How to obtain a particular solution for this linear ODE? $$y'' + 2y' - 8y = 2e^{-2x} - e^{-x}.$$
I am still struggling with this kind of equations, and we didn't see an example in class like this. How would i use the annihilator method? I already got homogeneous solutions, but i cant seem to get and idea to obtain a particular solution.
On
Hint:
You can handle both terms separately (by the superposition principle).
Then for the first term, try a solution of the form $e^{-2x}$. You have
$$(e^{-2x})''+2(e^{-2x})'-8e^{-2x}=-8e^{-2x}$$ which is what you need, to a multiplicative coefficient.
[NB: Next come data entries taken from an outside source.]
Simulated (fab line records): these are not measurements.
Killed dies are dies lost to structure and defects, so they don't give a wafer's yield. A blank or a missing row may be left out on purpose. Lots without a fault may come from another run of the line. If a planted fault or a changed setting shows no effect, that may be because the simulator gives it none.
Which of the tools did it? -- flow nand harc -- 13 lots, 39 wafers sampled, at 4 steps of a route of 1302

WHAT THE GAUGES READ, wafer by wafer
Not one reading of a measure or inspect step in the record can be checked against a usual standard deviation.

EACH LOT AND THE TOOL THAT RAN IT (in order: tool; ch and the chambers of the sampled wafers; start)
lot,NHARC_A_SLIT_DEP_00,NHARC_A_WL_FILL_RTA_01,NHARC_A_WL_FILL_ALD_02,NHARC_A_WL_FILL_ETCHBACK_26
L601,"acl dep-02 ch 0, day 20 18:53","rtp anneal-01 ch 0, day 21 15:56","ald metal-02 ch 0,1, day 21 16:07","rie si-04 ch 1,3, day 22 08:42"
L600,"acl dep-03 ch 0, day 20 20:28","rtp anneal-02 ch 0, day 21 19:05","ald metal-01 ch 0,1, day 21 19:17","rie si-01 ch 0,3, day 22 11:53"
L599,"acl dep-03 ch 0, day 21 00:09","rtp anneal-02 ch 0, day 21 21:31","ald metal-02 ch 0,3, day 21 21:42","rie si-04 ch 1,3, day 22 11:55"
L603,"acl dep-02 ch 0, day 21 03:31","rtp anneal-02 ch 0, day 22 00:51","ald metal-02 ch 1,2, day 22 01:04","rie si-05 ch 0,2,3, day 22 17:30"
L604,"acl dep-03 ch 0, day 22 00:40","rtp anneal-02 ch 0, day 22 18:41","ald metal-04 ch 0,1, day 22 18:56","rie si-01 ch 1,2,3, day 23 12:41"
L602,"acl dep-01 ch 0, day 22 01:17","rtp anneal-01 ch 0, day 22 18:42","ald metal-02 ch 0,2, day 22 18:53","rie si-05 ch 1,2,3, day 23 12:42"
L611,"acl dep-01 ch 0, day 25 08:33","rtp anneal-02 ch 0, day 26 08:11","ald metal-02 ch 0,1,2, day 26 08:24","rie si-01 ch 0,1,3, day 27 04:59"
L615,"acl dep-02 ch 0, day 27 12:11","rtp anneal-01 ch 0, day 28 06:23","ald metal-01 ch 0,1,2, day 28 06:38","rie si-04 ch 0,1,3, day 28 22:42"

You should be able to continue.
On
With annihilator method $$y'' + 2y' - 8y = 2e^{-2x} - e^{-x}.$$ $$(D^2 + 2D - 8)y = 2e^{-2x} - e^{-x}.$$ $$(D^2 + 2D - 8)(D+2)y = - e^{-x}.$$ $$(D^2 + 2D - 8)(D+2)(D+1)y =0$$ Since $(D^2 + 2D - 8)=(D-2)(D+4)$ $$(D-2)(D+4))(D+2)(D+1)y =0$$ $$ \implies y=\color{blue}{y_h}+y_p$$ $$\implies y(x)= \color{blue}{c_1e^{2x}+c_2e^{-4x}}+\underbrace{c_3e^{-2x}+c_4e^{-x}}_{\text {particular solution }y_p}$$ Plug $y_p$ in the equation to get $c_3$ and $c_4$
Hint. Find a particular solution $y_1$ and $y_2$ for each of these differential equations: $$1)\;\; y'' + 2y' - 8y = e^{-2x}\qquad,\qquad 2)\;\; y'' + 2y' - 8y = e^{-x}.$$ Then, by linearity, $2y_1-y_2$ is a particular solution of the given differential equation.
Since the characteristic polynomial is $z^2+2z-8=(z+4)(z-2)$, it follows that $y_1(x)=Ae^{-2x}$ and $y_2(x)=Be^{-x}$ where $A$ and $B$ are real constants to be found.